Uber followed up the letter with another one on June 7, saying it had submitted all necessary documents required by the Transport Department to ensure compliance of some 100 vehicle rules for getting the licence.
"However, your office refused to accept our documents or even acknowledge our document submission," it wrote to the Commissioner for Transport and Road Safety on June 7. "In view of this, we are submitting all the documents through Speed Post acknowledgment due today."
Under the new rules, Karnataka has mandated ride-hailing start-ups to provide digital printers, install panic buttons and have taxi signage on their vehicles.
The company contended that it applied for a licence in Bangalore with all the required documents, but its application has not been accepted.
India, Uber's third-largest market, continues to be strategically important for the company, which has committed to investing over USD 1 billion here.
"In Karnataka... we have committed an economic contribution of Rs 99 crore towards creating livelihood opportunities to over 20,000 more driver partners in the next 5 years," the letter said.

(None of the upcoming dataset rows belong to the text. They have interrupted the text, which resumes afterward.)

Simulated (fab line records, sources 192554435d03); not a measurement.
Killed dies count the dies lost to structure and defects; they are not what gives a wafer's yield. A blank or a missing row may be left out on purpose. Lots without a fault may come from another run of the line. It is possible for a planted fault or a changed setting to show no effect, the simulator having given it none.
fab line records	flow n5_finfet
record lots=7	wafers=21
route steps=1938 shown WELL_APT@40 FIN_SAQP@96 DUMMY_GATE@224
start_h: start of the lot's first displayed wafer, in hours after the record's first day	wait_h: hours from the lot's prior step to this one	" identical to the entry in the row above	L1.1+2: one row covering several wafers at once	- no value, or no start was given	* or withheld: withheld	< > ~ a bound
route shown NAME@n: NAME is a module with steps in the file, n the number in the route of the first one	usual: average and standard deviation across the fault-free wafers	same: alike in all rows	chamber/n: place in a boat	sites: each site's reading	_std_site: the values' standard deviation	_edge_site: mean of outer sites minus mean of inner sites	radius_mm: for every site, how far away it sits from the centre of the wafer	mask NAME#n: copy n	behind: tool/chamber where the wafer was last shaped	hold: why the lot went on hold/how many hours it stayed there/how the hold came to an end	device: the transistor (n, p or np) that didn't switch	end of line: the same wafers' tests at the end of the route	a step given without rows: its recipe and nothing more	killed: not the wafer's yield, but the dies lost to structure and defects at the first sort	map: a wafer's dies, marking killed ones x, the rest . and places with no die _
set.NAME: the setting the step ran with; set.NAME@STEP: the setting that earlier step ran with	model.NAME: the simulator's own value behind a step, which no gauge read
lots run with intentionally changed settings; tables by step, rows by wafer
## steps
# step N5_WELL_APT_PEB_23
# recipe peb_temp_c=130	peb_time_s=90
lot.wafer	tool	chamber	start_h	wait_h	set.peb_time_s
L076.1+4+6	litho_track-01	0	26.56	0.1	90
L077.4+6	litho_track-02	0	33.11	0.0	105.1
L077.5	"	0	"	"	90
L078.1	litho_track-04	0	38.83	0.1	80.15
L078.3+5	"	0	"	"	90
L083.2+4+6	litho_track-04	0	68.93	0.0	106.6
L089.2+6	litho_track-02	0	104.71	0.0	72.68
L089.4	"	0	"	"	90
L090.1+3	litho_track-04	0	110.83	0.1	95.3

Making a case for its technology-led business model, Uber maintained that many state governments in India have realised its potential in creating livelihood opportunities for citizens.
"Uber is committed to working with the state governments to frame rules that are progressive and support innovation and champion ease of doing business," it said.
This is not the first time the start-up, which is valued at over USD 60 billion, is facing issues with government regulations. It has had earlier run-ins with regulators across the world like France and the US as it competes with local taxi operators.